The threat in Indonesia
Prabowo Subianto, Gatot Nurmantyo and Habib Rizieq Shihab, the leader of the FPI, claim to defend Indonesia from alien attacks on its national culture, sovereignty and
morale. Prabowo rallied his party members in early January, claiming that the nation and its leaders could be bought off. At the same time, military chief Gatot made the bold decision – uncoordinated with the national leadership – to break off military cooperation with Australia after an alleged insult to the Indonesian nation. Meanwhile, the FPI’s entire legitimacy is built on the paternalistic notion that Islam and morality in Indonesia are under siege from foreign, Christian or heterodox influences. They claim to uphold morality by raiding bars and nightclubs.

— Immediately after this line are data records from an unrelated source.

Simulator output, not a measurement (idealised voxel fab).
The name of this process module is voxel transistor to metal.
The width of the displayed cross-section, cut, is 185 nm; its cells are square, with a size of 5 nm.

Prabowo, Gatot and Rizieq have several things in common. They evoke the fear of losing a particular identity through the interference of others, and they claim to defend that identity, which consists largely of paternalistic norms and rejects modern ways of life. More important, their populism is not just about denouncing the rule of a despised elite – it is authoritarian at the core. Prabowo himself has been accused of human rights abuses during his military career, and he was found responsible for the kidnapping of antiSoeharto activists. Many observers believe he plotted to take over the country when Soeharto resigned in 1998. Using aggressive and strongly xenophobic rhetoric during his presidential election campaign in 2014, Prabowo still portrays himself as the strongman who will fight Indonesia’s alleged enemies.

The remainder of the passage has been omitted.